> What do you think agribusiness does with that water?
In California? They grow crops that aren't needed (like cotton!) in preposterous places like the desert of the central valley. My point? Water isn't precious in California because of individual behavior, it's precious because it's wasted at the top. All 31 million Californians could stop using water ENTIRELY and there'd be an additional 4% available ... so why is this important? Because once "we all" feel bad about our behaviors, we neglect to point the stick at the real monster in the room.
Doug writes:
> the disparity seems especially egregious with cars; even
> a $2/gal, gas is preposterously cheap. The U.S would look
> rather different if gas were $5/gal.
Indeed: there'd be fewer poor people on the road. And the rest of us would spend a bigger proportion of our monthly budget on petrol. And the extra taxes collected would be used to fund the "wars" overseas. Don't kid yourself: the extra taxes collected would neither cut down on demand for gasoline nor would it help balance the budget.
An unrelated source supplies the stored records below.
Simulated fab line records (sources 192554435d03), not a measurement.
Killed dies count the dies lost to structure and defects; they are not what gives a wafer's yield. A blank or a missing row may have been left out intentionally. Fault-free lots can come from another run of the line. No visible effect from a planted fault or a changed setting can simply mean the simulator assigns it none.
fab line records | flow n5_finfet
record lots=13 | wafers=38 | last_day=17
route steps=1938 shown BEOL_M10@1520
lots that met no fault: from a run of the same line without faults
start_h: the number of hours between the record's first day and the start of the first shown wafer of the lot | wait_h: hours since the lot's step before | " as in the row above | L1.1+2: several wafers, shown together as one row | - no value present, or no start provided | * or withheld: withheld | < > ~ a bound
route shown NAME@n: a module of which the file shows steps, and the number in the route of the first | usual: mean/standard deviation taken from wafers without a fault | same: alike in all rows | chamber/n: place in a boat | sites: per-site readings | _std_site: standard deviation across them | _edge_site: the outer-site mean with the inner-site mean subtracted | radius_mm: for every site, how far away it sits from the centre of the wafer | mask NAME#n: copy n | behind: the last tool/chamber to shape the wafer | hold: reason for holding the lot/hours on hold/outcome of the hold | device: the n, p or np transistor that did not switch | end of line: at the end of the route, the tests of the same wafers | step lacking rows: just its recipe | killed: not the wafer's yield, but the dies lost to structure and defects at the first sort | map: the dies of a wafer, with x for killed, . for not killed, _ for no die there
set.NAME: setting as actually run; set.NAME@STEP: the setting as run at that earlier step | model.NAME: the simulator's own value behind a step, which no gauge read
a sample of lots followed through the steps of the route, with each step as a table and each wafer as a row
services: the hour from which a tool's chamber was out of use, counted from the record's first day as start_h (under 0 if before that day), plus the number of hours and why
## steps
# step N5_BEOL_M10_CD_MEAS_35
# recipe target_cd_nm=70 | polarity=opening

Sure, the US would look a lot different. Not in a way I'd like to see it, though ...
Leigh Meyers writes:
> According to your line of thought we should wait till crisis
> personally affects us before responding.
Of course that doesn't follow unless you're the type that says "If you take an aspirin for your headache, it follows that you should take 1000 of them, and that would kill you!!!" ...
It's a simple point: personalization of crisis is a destraction tactic wielded by those who most ought to be watched.